← Back to context

Comment by ironmagma

4 years ago

> If your C code has UB, it is wrong.

This goes against the sheer notion of UB. If some code was wrong, the standard would say it is not allowed and it would result in a compile error, or at least a runtime error. As it is, the language standards choose to leave it open almost as if to concede that the standard can’t cover every base. UB isn’t wrong, almost by definition. It’s just implementation specific, and that’s my point. We don’t have an overarching C language, we have a hundred or so C dialects.

One problem here is that correct code relies on valid inputs in order to avoid UB -- Undefined behaviour is a runtime property of a running program, rather than (necessarily) a static property of an isolated unit of code.

In this way, UB is essentially the converse of Rust's `unsafe` -- we must assume that our caller won't pass in values that would trigger undefined behaviour, and we don't necessarily have the local context to be able to tell at runtime whether our behaviour is well-defined or not.

There definitely are instances where local checks can avoid UB, but it's also perfectly possible to write a correct program where a change in one module causes UB to manifest via different module -- use after free is a classic here. So we can have two modules which in isolation couldn't be said to have any bugs, but which still exhibit UB when they interact with each other.

And that's before we start getting into the processing of untrusted input.

A C compiler -- and especially the optimiser -- assumes[1] that the conditions for provoking UB won't occur, while the Rust compiler (activate RESF[0]) mostly has defined behaviour that's either the same as common C compilers would give for a local UB case[2] in practice or have enough available context to prove that the UB case genuinely doesn't happen.

[0] https://enet4.github.io/rust-tropes/rust-evangelism-strike-f...

[1] Proof by appeal to authority: I was a compiler engineer, back in the day.

[2] Signed integer wrap-around is the classic here: C assumes it can't happen, Rust assumes it might but is much less likely to encounter code where there's a question about it happening.

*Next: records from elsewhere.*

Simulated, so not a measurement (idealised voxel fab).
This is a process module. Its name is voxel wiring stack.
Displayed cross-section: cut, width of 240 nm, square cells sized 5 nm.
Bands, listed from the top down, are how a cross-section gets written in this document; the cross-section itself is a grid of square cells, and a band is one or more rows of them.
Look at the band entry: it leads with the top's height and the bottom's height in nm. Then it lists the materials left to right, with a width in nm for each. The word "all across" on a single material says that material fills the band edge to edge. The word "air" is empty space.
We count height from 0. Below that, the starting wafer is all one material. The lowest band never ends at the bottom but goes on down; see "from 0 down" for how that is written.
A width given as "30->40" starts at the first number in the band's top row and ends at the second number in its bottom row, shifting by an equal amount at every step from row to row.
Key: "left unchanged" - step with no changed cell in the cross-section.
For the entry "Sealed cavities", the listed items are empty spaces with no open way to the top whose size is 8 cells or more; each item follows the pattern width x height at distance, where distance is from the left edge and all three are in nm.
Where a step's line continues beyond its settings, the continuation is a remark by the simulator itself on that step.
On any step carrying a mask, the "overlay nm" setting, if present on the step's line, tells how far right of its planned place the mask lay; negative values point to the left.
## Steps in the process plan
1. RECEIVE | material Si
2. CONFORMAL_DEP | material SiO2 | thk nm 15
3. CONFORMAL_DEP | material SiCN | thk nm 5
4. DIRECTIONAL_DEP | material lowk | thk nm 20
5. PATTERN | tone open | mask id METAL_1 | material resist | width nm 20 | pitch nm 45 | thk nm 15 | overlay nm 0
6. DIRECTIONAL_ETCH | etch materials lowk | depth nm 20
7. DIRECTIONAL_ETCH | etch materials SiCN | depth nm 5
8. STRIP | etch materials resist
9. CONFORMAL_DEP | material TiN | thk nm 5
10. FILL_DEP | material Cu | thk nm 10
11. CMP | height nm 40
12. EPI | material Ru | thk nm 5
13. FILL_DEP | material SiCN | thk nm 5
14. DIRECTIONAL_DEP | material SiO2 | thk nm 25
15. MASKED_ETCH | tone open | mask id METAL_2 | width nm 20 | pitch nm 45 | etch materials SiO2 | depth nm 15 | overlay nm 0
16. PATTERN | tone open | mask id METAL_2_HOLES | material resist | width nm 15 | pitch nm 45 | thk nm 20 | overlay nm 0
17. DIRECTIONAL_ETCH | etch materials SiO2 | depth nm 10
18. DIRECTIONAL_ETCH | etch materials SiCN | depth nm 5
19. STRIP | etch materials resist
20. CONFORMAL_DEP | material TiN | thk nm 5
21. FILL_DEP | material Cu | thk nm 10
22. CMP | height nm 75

I always though that code with UB is wrong, and UB allows implementation to deal with it on its own way (it is allowed to ignore it, stop program, corrupt memory, delete hard drive contents...).

So if your code has UB then it is wrong, one thing not specified in standard is exact consequences of that.

(yes, in some hacks one may rely on UB behaving in some way in some circumstances - it will be hack)

  • Suppose it is wrong, though; that implies a good chunk of C code out there is wrong code. Yet it compiles and people are using it, which means that their code does not conform to the standard. Just as wrong math isn’t math at all, wrong C is not C. People are therefore writing code whose runtime characteristics are not defined by any standard. Thus it is not actually C, it’s whatever compiler they’re using’s language.

    • Working and usable program typically contains wrong code of various kinds.

      Nontrivial bugfree programs are extreme rarity.

      > wrong C is not C

      buggy C is still C, if on discovering undefined behavior people treat it as a bug - then it is just C program with some bugs in it.

      If on discovering undefined behavior people treat it acceptable people treat it differently "on my compiler it does XYZ, therefore I will knowingly do ABC" then it is becoming something else.

      1 reply →

There's "implementation-defined" behavior, and then there is "undefined behavior". I think you're conflating the two.

I still think undefined behavior is the wrong choice here. It should have been implementation-defined, like what happens if you bit shift a negative integer to the right. They could pick two's complement or trap on overflow or whatever is most convenient on their platform, but not just assume it will never happen.